The notion was quite romantic initially… I’d spend my days wandering the orchard rows connecting with my Muse, and my evenings writing to my heart’s content. The first few days were pretty exciting – driving tractors, climbing trees, embracing the daily challenge of filling three big apple crates with 2,000 apples each before sunset. But by day four… I’m pretty sure I hated it. With bruised grooves in each shoulder from my apple pouch and carpel tunnel in my wrists from twist-pulling Fuji’s all day, I hadn’t had the energy to open my laptop once, much less to write anything of value. I was starting to wonder if I was wasting my time – ‘valuable time’ I was telling myself, that I could be channeling into any number of potentially exciting projects. Here I was, slaving away for a fraction of my normal fee, getting pounded by the days and by the foreman, who had a way of applying subtle pressure to the pace of my picking that made me feel, well, inept. I’d be out there working my way up the rows, soaking wet with morning dew, and he’d stop by on his motorcycle, look into the bins and just kind of shake his head. He wouldn’t say much, but what his eyes were speaking was, “Really? This is all you got?!”
Embracing the challenge of filling three big apple crates
By week two I was getting faster, but my restlessness was growing. I was still finding myself too exhausted to be creatively useful in the evenings (shower-food-sleep was the pattern, waking just in time to throw on my overalls and get back out there the next morning) and on top of that, I had missed several key business calls and meeting invitations while being stuck up the ladder with a pouch full of Red Delicious. In two short weeks, this 40-acre property of fertile soil and thriving harvest had gone from poetically beautiful to overbearing, overwhelming and almost oppressive. So many apples… so many fricken apples. How would we ever get through them all?
By the end of week three I was starting to seriously consider pulling the escape hatch… That’s when George arrived.
George was a tall, thin Chinese man. I don’t know how old he was but I would guess mid-fifties. He had run a successful importing business for many years but recently let it go to be with and look after his parents for a while. Somehow he found the orchard and had decided to drive 90-minutes each way across city traffic to be there picking each day. I was having a hard time dragging myself out of bed to make the ten-minute drive, so I wondered how long George would last. He was a quiet man and we didn’t talk much for the first few days, but one thing I noticed straight away – which admittedly gave me some comfort at the time – was that he was a much slower picker than me. I was about half as fast as the foreman, and George… well George was about half as fast as me. Within a few days, the silent glares I’d been receiving from the foreman, started manifesting into snide remarks in George’s direction.
But the days were getting shorter and they needed the help, so as a couple of slow, misfit pickers, we were partnered up to work the same section of the orchard each day, sharing the harvest. Knowing that I would now have to pick even faster in order to make up for George if we were going to make our daily quota (a concept that George didn’t seem to understand) I found myself getting stressed and almost a bit resentful of my new partner. But a few days into our partnership, during our first lunch together, all of this changed.
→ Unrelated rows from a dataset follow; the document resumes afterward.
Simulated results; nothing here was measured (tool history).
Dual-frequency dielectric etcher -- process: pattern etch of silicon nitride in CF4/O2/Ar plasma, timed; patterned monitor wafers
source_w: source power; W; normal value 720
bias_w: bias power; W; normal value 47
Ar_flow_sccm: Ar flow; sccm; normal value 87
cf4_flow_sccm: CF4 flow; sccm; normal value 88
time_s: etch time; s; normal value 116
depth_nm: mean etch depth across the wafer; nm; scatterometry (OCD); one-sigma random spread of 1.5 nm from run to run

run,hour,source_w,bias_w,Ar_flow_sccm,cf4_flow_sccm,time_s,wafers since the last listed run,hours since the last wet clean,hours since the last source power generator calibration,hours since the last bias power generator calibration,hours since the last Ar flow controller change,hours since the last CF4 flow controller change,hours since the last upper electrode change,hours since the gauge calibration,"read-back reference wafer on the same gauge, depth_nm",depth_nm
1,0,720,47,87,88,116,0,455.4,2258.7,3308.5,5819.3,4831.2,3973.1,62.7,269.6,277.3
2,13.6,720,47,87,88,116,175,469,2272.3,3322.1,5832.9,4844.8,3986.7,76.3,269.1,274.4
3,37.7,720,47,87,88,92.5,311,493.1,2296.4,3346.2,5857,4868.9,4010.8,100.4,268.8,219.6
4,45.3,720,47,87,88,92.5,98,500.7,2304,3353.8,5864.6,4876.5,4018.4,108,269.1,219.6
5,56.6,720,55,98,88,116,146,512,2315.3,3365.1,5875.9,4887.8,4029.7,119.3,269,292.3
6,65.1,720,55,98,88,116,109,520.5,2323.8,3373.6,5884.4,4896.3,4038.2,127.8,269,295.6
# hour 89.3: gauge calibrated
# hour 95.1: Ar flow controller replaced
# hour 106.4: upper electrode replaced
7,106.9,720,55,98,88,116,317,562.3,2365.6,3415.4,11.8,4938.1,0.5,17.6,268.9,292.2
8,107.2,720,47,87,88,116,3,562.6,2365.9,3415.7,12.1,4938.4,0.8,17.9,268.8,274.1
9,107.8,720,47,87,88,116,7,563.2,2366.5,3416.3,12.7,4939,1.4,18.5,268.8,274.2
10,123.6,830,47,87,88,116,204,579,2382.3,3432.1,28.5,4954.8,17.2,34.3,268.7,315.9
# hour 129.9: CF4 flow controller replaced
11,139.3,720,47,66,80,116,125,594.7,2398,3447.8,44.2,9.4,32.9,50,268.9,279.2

After searching for a spot of high ground to check my phone messages, I joined George on the edge of an apple crate where he was eating a big chunk of homemade bread. We were well behind schedule, so I was eating fast and starting to do the math in my head of how many chest pouches would be needed to fill the next crate, when I heard George bite into a crispy Pink Lady and take a deep sighing breath. “This is the best job ever,” he said, with the sincerity of a child. “Fresh air, fresh apples, green grass, blue sky… Best job ever.”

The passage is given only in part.